Is Acid Rain a Thing of the Past?
Calcium levels in the soil were still low, but aluminum in surface soils had begun to disappear—at least in Vermont, New Hampshire, and Maine; New York soils still sported high levels of the metal. “The way the soils were recovering was not really the way we expected,” Lawrence says.
Lawrence suggests a two-step explanation. First, less acid rain means less aluminum dissolving from minerals and circulating in the soil. Second, surface soils are being replenished by decaying plant matter, which has low levels of aluminum and is essentially diluting the concentration of the metal in soil. “This is a response to the declining acid rain levels,” Lawrence says. “It’s just being driven more by the plants than it is the geology.”
Calcium is not rebounding in the soil because the rocks at these sites, which are typical of the region, are not rich in the nutrient and weather very slowly, says Lawrence. That’s one reason the soils take so long to recover. In fact, calcium can buffer soils against some of the worst consequences of acid rain, but now—because there is so little calcium left to stand in the way of harmful chemical reactions such as the ones that mobilize aluminum— these soils “are actually more sensitive to acid rain today than they were 25 years ago,” he says. On their way to recovery these soils are hanging by a precarious thread.

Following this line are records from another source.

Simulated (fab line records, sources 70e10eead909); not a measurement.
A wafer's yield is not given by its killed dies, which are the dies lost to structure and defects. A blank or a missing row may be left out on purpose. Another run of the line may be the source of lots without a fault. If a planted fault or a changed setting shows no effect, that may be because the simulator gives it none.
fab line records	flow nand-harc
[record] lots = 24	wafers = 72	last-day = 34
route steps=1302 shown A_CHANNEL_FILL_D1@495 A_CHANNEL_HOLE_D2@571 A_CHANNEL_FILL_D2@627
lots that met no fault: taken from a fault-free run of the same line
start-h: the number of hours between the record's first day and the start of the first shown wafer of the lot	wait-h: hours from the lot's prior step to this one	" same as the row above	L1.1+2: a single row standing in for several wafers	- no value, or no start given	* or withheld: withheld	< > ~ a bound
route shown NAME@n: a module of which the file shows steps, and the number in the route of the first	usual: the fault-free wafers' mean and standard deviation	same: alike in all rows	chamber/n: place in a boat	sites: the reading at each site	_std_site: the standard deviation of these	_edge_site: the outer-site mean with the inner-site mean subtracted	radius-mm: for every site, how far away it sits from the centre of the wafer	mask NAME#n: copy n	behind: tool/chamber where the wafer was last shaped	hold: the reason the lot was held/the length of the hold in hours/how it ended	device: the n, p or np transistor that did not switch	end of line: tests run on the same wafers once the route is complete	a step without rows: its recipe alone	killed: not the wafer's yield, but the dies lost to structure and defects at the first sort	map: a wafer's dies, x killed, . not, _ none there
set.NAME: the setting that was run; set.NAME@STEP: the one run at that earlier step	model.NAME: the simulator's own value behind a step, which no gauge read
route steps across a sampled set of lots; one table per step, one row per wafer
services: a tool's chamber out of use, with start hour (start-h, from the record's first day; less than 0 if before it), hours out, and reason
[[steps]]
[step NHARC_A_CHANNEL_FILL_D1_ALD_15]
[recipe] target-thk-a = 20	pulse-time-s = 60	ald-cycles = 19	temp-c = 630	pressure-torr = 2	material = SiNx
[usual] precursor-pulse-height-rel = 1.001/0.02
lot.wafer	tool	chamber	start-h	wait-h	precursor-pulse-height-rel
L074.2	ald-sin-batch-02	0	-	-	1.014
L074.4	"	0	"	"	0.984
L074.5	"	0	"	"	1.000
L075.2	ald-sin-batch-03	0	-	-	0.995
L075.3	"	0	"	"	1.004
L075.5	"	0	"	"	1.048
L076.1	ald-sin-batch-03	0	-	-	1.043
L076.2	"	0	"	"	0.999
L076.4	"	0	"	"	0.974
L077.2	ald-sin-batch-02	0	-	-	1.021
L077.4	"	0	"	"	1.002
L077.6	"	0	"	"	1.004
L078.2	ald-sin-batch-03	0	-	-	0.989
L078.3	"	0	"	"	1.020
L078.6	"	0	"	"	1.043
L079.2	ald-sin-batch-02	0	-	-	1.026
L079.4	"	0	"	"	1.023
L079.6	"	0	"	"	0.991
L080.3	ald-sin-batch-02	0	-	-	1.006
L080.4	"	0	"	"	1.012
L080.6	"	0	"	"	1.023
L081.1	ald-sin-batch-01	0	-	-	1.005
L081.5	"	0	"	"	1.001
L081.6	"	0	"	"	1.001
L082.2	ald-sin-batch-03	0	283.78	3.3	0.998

The study “is the first to hint that the deterioration of northeastern U.S. soils from acidic deposition has finally bottomed out,” says Brenden McNeil, a biogeochemist at West Virginia University in Morgantown, who was not involved in the work. He points out, however, that the impacts of acid rain extend beyond northeastern spruce forests to areas where the extent of the damage and the status of the recovery remain unknown. A 2012 global acidification assessment reports, for example, that in Canada and Western Europe, sulfur dioxide emissions have declined at about the same rate as in the United States, but in places like China, sulfur dioxide emissions are now reaching levels that haven’t been seen in the U.S. since 1970. Even in the region studied, McNeil says, the subtle improvements in soil are “not near as dramatic as the reductions in emissions”—a sign that clearing the air of sulfur dioxide is just the first milestone on a long road to recovery.